On the road to Haeundae!

TODAY WAS our first trip to teach English at a Korean elementary school-- Gwangnam Elementary in Haeundae, Busan.

Haeundae is a very nice area of Busan, known for its wonderful sandy beach, its colossal bridge, its (superinsaneworldfamous) shopping, and its open-air street markets. And by very nice, I mean extremely clean, wealthy, and prosperous. It is Haeundae that lays claim to the largest shopping mall in the world-- all 15 floors of Shinsegae in Centum City, including an indoor driving range, ice rink, and movie theater. Although I can't attest to the intensity of Shinsegae itself, the community around it was evidence enough for me to agree with Haeundae's hypercapitalistic excellence.

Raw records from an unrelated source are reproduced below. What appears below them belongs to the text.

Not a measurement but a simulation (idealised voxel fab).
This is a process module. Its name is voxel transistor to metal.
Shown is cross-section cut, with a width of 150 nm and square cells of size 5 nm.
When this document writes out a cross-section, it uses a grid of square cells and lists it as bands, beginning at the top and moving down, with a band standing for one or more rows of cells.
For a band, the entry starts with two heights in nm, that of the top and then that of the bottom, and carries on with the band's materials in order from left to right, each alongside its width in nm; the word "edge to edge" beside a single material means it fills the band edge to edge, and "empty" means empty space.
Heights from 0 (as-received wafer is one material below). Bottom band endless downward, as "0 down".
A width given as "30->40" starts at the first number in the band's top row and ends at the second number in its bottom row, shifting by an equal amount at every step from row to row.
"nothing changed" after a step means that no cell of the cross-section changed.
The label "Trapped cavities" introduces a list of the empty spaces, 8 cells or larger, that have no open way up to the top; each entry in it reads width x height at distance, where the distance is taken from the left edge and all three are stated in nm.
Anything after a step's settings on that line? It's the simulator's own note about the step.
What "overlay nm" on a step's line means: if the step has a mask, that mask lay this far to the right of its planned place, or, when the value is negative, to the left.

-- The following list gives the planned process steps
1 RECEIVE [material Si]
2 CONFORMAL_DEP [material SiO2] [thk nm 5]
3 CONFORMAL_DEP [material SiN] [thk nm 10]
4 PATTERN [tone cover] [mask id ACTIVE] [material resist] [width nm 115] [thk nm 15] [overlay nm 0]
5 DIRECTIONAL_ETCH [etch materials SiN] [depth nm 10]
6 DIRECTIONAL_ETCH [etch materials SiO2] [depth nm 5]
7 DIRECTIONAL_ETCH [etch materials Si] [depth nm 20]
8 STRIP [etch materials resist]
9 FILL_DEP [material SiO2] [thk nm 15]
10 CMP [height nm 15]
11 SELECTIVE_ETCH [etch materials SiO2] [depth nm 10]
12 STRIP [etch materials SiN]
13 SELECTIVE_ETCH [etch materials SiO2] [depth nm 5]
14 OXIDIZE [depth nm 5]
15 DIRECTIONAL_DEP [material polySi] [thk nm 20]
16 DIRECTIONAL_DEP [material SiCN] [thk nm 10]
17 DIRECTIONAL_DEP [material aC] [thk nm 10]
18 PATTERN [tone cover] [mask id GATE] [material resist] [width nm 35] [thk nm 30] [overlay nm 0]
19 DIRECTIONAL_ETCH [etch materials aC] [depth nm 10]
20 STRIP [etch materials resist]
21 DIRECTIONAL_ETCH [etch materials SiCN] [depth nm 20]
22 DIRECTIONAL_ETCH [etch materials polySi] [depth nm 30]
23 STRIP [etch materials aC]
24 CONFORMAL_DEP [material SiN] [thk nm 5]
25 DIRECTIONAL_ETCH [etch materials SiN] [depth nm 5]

Our trip from the temple to Haeundae was very nostalgic and calming. We'd traveled by road some before today, but not as far, nor during the day. The experience was not unlike a roadtrip in the states: We hopped on the interstate, zipped past an array of other vehicles before an ever-changing backdrop--some rice paddies here, some residential areas there, some factories, high-rises, and other monstrosities breaking the horizon every now an then, increasing in frequency and density as we neared our destination-- and before we knew it, we were in the middle of the city, climbing out of the van that had carried us and into our first immersion learning experience.

The gorgeous school grounds in the middle of the city

Free Flowers, Baby Monks, & B-Boys in Busan! (5/19)

what a great way to wake up!
The Baby Monks, sporting their traditional gravel-pattern camouflage.

T H E   F I R S T thing I hear at Hongbeopsa? Children!!
Around 5am, I'm woken from my dreamless first night's slumber by the unmistakable sounds of a heard of children-- ecstatic shrieking and the quick crunch of gravel under many pairs of running feet shot through the calming voices of chaperons. Outside my window, framed by the gorgeous green mountains of Korea, I see the source of the sounds-- BABY MONKS!!!

Our visit to Korea just so happened to coincide with Buddha's Birthday (석가탄신일)-- possibly the largest festival in all of Buddhist culture. Because Korean Buddhism follows the lunar calendar, Big B's B-day falls at a different time every year, most often too early in May for us study aboraders to participate or observe. My group, however, was lucky beyond belief to be present when we were-- Korea explodes with Buddhist energy and excitement in celebration!
Baby Monks (or śrāmaṇera [?]) are but one of many special traditions closely associated with Buddha's Birthday. As a glimpse of ordained monastic life, the 5-6 yr old children of Buddhist laypeople are taken into the temple and treated as fully-ordained sunims, or monks, for ~21 days-- their heads are shaved, they wear traditional robes and participate in ceremonies, partake in traditional monk meals, and generally get a feel for monastic life. My friend Hayes said it best when he compared these little guys to Vacation Bible School-goers back in the states, although they're far more serious than any VBS kids I know!!

Before long, the wooden gong rang out to signal breakfast time, and my first day in Korea began f'rill!